Create common principles for a risk-based approach: The use of a risk-based approach is key to limiting scope and undue burden across all research areas. Accounting for risk through factors such as the type of research being performed and/or where the research is taking place can be critical to identifying and mitigating the most significant threats and minimizing compliance burdens to the areas of greatest concern. Federal research agencies have independently established their own risk-based review procedures, which has led to a complex web of review standards. Consistent with NASEMrecommendations, through the interagency working group, OSTP can convene agencies and help develop common principles and elements for all agencies to adhere to in their risk review process. This would help provide greater consistency across agencies while still allowing each to tailor policies and practices that account for factors unique to their specific research landscape.
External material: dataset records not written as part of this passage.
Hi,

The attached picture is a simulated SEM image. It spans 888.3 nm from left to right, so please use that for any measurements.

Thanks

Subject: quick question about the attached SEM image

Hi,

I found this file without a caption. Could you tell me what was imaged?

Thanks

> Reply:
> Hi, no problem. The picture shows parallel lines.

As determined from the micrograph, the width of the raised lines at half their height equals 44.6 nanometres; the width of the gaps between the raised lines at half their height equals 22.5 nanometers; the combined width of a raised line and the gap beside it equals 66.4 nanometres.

Provide targeted protections when necessary: Existing controls and vetting processes for “sensitive” research already allow the federal government to classify projects, impose export control restrictions, limit information sharing through Controlled Unclassified Information (CUI), and require additional vetting for foreign students and scholars. To remain agile and protect U.S. competitiveness, any restrictions or prohibitions must carefully consider the potential consequences to U.S. innovation. When protections are necessary, we must ensure they are narrowly tailored to address specific concerns. Blanket restrictions on all types of research or outright prohibitions on certain types of research risk undermining our ability to compete globally, attract and retain talent while also adding compliance burdens to institutions and university researchers.

In addition to the comments provided above, AAU also supports the comments submitted by the Association of Public and Land-Grant Universities, the Council on Government Relations, and the American Council on Education.